FieldTypeDescription
metric_idstringThe metric ID that was queried
target_idstringThe target instance that was queried
time_rangestringThe time range used
stepstringThe resolution step used
unitstringDisplay unit (from the metric definition)
aggregationstringAggregation function applied
querystringThe exact PromQL query that was sent to Prometheus
seriesarrayList of time series returned by Prometheus
series[].metricobjectLabel set identifying this series
series[].valuesarrayList of [unix_timestamp, string_value] pairs
Values format

The values array uses the standard Prometheus range query format: each entry is a two-element array [unix_timestamp, string_value]. The timestamp is a Unix epoch integer; the value is a string representation of the float (e.g. "42.5"). Parse the value with parseFloat() on the frontend.

Error Responses

StatusCondition
400 Bad Requestmetric_id not found in library, or target_id is missing/invalid
500 Internal Server ErrorPrometheus query failed (check Prometheus connectivity)
503 Service UnavailableMetrics library has not been loaded

Examples

# Temperature for compute001 over the last 24 hours
curl "http://localhost:8000/api/metrics/data?metric_id=node_temperature&target_id=compute001&time_range=24h"

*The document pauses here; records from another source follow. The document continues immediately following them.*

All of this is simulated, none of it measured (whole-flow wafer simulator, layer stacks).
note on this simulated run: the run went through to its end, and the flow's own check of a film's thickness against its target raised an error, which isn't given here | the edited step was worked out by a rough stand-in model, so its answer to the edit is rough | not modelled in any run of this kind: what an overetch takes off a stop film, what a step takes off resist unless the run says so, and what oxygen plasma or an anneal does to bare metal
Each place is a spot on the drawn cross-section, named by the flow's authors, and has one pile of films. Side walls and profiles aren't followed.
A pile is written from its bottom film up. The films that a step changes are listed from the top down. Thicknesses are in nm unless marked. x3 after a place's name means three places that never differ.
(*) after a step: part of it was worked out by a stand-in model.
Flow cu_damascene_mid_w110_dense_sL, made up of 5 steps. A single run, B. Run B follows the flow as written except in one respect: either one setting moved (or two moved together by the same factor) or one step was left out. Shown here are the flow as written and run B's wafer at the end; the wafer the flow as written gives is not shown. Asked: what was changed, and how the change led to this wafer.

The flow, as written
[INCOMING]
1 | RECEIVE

# PDU active power for rack a01-r01 over the last 6 hours, at 5-minute resolution
curl "http://localhost:8000/api/metrics/data?metric_id=pdu_active_power&target_id=a01-r01&time_range=6h&step=5m"

# Peak CPU load for compute042 over the last hour
curl "http://localhost:8000/api/metrics/data?metric_id=node_cpu_load&target_id=compute042&time_range=1h&aggregation=max"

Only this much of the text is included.